This C# project was created to quickly extract fundamental financial data for US companies. It downloads bulk data files from the SEC, parses the data, extracts certain interesting features (see AcceptedLabels.cs
) and does some data mangling to get information for all quarters.
The bulk data being downloaded from the SEC is about 15 GB in size, so some free disk space is required. However, it should be more efficient than using the SEC EDGAR API since that API is rate limited to ten requests a second, The data is being downloaded to the user's temp folder and automatically deleted after a successful run.
I had to roll my own JSON deserializer (see Converters
directory) to make the execution time of the program acceptable. It is minimal by design and only picks up the data I was interested in, so feel free to review and adjust it to your own liking by editing AcceptedLabels.cs
. Yes, it's hardcoded since I developed this for personal use and pushing it to configuration would clutter it up without a tangible benefit. The deserialized data is then processed (see Processors
directory), again in a way tailored to my liking. For example, companies don't report metrics specifically for the fourth quarter, only for the first, second and third quarter and the whole year, so the fourth quarter is calculated by subtracting the preceding quarters from the annual reporting.

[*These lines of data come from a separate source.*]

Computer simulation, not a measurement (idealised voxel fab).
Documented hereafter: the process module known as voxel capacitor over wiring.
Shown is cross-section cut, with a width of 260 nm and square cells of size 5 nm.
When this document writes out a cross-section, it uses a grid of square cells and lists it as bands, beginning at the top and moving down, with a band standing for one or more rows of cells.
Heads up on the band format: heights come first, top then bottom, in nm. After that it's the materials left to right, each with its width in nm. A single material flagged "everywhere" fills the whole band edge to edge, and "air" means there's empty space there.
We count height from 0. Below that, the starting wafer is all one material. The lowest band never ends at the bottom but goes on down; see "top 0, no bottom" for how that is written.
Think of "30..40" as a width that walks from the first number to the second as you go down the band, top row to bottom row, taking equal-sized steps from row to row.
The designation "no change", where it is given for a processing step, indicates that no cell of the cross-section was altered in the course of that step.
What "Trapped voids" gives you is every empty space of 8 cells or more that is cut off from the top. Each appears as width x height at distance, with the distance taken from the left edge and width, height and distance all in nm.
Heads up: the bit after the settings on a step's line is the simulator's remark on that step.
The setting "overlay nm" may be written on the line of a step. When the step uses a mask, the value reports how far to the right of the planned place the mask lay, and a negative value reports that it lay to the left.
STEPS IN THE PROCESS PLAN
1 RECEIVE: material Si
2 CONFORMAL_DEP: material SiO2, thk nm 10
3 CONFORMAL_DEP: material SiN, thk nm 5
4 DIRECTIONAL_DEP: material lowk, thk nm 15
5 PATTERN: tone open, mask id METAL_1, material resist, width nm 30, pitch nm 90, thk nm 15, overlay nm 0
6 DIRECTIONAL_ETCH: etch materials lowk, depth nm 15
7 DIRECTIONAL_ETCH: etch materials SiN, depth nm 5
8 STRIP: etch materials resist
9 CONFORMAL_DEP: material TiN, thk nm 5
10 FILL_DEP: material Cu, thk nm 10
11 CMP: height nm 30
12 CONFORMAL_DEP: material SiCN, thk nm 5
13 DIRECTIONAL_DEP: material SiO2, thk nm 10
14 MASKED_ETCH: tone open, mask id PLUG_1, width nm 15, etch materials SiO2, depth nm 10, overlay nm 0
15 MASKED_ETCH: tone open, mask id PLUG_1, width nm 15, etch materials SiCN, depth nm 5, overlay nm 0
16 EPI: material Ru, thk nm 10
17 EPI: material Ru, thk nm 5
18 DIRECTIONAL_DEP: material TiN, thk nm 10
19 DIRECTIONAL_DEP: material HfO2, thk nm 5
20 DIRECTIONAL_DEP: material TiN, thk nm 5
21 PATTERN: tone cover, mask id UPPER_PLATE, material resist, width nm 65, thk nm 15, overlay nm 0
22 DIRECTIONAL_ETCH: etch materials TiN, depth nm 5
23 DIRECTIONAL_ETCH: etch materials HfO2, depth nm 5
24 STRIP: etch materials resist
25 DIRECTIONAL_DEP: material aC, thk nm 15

The program then saves the final data in a Postgres database for easy lookup.
- .NET 7 or later
- Access to the internet for downloading data from the SEC website
- Clone the repository to your local machine:
git clone [repository URL]
- Navigate to the project directory:
cd [project directory]
- Build the project:
dotnet build
Set the following environment variables:
- USER_AGENT (in order to identify to the SEC API)
- DB_HOST
- DB_DATABASE
- DB_USER
- DB_PWD
Create a migration and apply it to the database:
dotnet ef migrations add InitialCreate
dotnet ef database update
Run the program using the .NET CLI:
dotnet run
The program will automatically start downloading and processing the latest financial data from the SEC.
Distributed under the GNU AFFERO GENERAL PUBLIC LICENSE License.